GovExec has reported on GAO’s finding that Federal agencies don’t know enough about how well their emegency preparedness grants are performing. It includes a quote that really is applicable to every grant program on the face of the planet:
Federal, state and local governments should take several steps to
ensure that investments and projects are effective, Jenkins said. They
should develop strategic plans with clear goals, objectives and
milestones; set performance goals; collect and analyze relevant and
reliable data; assess the results; take action based on the results;
and monitor the effectiveness of those actions.

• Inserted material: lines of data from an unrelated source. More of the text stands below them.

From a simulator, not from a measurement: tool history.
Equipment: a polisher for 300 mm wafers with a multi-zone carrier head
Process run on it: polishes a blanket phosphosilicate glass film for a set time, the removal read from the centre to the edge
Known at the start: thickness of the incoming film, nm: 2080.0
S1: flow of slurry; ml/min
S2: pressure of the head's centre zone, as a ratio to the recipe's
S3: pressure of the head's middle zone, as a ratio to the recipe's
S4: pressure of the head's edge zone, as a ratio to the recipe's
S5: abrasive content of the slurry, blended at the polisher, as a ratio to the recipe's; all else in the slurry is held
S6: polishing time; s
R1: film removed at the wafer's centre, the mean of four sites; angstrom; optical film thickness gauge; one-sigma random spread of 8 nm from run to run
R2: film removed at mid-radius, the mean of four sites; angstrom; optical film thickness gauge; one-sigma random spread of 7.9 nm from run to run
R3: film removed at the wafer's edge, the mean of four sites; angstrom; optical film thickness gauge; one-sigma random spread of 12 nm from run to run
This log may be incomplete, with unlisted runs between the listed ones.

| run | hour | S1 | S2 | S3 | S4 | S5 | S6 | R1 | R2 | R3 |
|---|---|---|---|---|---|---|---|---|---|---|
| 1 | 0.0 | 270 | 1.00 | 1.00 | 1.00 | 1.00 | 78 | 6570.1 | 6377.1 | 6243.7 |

This is great but not-universally-implemented advice. One of my ongoing frustrations is the patchy ability for agencies to report on the real-world outcomes of their grant-making. OMB’s PART (Performance Assessment Rating Tool) goes some way to addressing that — and it’s also good that PART results are available publicly now — but even these fall short. I’d like to see hard statistics about what a program is intended to achieve and how it has performed over multiple years. I don’t think it’s shooting for the moon.
The reason I get frustrated about this is that government grant-making achieves wonderful outcomes. For example, the research that created Google was funded by NSF, NASA, and DARPA grants. This is American tax dollars being put to excellent use. Government should be crowing about this from the rooftops — but first it needs to collect the data to back it up.